Are shoppers willing to spend green to go green?

Like other trends, the movement by brands to prove sustainability and show customers that they care about more than profits is the source of much skepticism.

Shouts of greenwashing from the masses. And we all have that anecdote of

‘YOU care about your environmental impact? Really?’

Judgment aside, there are a few layers of this discussion.

? Are brands really taking measures to reduce harmful impact?

? Are they doing it for good, or for attention?

? Does it matter?

? Do we - the shoppers - actually care enough to change our spending?

This last one elicits a good amount of discussion, and covered from a few different angles in the latest Sustainability Report from RetailX

What jumps off the page? →‘The green gap’

The green gap is the difference between what shoppers say they will do and what they are actually doing, in terms of how they alter their purchases when considering a brand or product’s (real or perceived) sustainability practices.
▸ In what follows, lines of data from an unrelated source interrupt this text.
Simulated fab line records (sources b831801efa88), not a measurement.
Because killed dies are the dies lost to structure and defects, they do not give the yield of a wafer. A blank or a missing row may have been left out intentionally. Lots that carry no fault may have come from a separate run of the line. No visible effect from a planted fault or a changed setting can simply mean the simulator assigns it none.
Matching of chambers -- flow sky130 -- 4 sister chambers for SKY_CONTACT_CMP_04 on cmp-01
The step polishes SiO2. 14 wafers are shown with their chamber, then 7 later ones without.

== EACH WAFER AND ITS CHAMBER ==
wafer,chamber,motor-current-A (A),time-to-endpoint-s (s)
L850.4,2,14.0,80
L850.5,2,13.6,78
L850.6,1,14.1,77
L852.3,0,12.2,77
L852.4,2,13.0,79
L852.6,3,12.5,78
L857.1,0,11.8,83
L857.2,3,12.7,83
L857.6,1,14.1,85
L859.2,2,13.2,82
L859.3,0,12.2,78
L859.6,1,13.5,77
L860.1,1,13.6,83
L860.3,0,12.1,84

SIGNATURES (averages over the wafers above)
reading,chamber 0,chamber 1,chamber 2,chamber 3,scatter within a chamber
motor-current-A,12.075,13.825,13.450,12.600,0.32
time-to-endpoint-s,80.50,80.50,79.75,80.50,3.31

While 57% of shoppers SAY they are willing to pay more for products produced and transported in a way that didn’t harm the environment…

What they DO is … inconsistent.

Only 10% of consumers ‘always’ purchased a sustainable product even though it was more expensive or inconvenient.

Another 21% claim they did so most of the time and 36% said some of the time. A full 1/3rd of folks would never.

So, 2/3rd of shoppers report paying the green tax at some level of frequency. That’s actually more than say they are ‘willing.’

But, only a small share of shoppers are doing so consistently.

This is an important wrinkle. The green gap is not simply the difference between what they SAY and what they DO. It’s also how often they DO. Put plainly, it’s not very often.

The role of green in a brand’s go-to-customer motion is nuanced and certainly deserving of far more than a brief take. Maybe this consumer response might provide a hint as to where brands should be placing their energy, though:

“73% of consumers globally say the ecological impact of purchases needs to be clearer to shoppers.”

Makes me wonder – are we sharing too much ‘bright green’ and not enough ‘dark green?’